As well as clear blue skies, wide-open spaces and a peaceful environment, Canada also offers favourable prices. Assignments Canada's Nicola Way, who lived in Vancouver for many years before relocating to the UK, says, "You can get a good four-bedroom house in Toronto for £250,000, while prices are a bit higher in seaside Vancouver at £350,000.

"As well as people wanting to spend a holiday there, we are being contacted by Brits who want to emigrate. The Canadian government used to take 150,000 people a year, but they have doubled the figure this year."
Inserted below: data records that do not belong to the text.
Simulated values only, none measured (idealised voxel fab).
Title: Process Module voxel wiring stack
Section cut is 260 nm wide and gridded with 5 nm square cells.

Alex and John Porritt, a father and son team from Kent who run Vivaldi Resorts, recently bought 200 acres of land at Blueberry Lake, 20 minutes from Mont Tremblant in Quebec, and are building 50 three-, four- and five-bedroom log houses, costing between £170,000 and £310,000, on the lake and in the surrounding hills.

"Locally, there are mainly apartments and condominiums for skiers," says Alex, "so we wanted to offer houses instead. We will develop only 40 per cent of the land, leaving over 100 acres of it totally untouched."

The Porritts are banking on the four seasons effect – hence the Vivaldi reference in the company name. Canada's attractions last all year round. With six championship golf courses and the Laurentian Mountains nearby, you can kayak, mountain bike and tee off on the greens in the summer and go dog-sledding, ice skating and skiing at Tremblant in the winter.

John finds the combination of Euro-chic and backwoods adventure appeals to British buyers. "Montreal and Bordeaux are on the same latitude, so the climates are almost identical. When it comes to food and night life, the French Canadians are as terrific as their counterparts in Europe."

David Blythe, a retired accountant from Wimbledon, south London, and his wife Maureen have always longed for a log cabin by a lake, so they've bought two - a £250,000 house from a selection starting at £148,300 at Côte Nord near Lac Superieur, and the second at Blueberry Lake.

"We've bought a four-bedroom log cabin for about £300,000 at Blueberry Lake that we will use for holidays with the family and rent the rest of the time," says Blythe. "I'm looking forward to playing golf on the nearby course, which is used for the Canadian Open, and there will be plenty for the grandchildren to do."

Montreal, the 350-year-old capital of Quebec, is also enjoying a facelift. The local government is pouring £22m over the next five years into the streets in the city centre around St Laurent Boulevard.

Dean Rhodes is certainly confident at the prospect of buying in Canada. The 42-year-old social work student has bought a one-bedroom apartment sight unseen in Sleb in downtown Montreal for £110,000 with his partner Marlena.

Sleb is a converted building that, over the years, has housed a Jewish newspaper, a gambling den and a mosque. Films such as The Aviator have been shot here and an annual international jazz festival is held right next to Sleb on the green, which is next door to the city's arts centre. Now, it's been converted into apartments for sale by the local developer Minco. Ten apartments, costing from £120,000, remain out of 90 in phase one of Sleb, plus one- and two-bedroom apartments from £118,853 in phase two.

"I read about the scheme and liked the sound of the cultural aspects of Montreal and Canada," says Rhodes. "In the long term, it looks like a lovely place to live."

As well as the bohemian café culture around Sleb, Mount Royal Park above the city marks out cross-country ski trails and lets skaters use the lake in the winter.

Rhodes plans to let out the loft-style flat with floor to ceiling industrial windows and a communal roof garden with pool and barbecue areas when it is finished, but his well laid plans might go awry. "We bought the place for investment, but with McGill University a few streets away, we might end up living there to carry on with our studying."

"A lot of people go to Canada on holiday then decide they want to buy there," observes Way. "Generally, the climate is milder out west in British Columbia in the fruit-growing region of the Okanagan, and Alberta is well regarded as a province." The downside is longer flight times to the west – typically eight to nine hours, compared with five or six out east.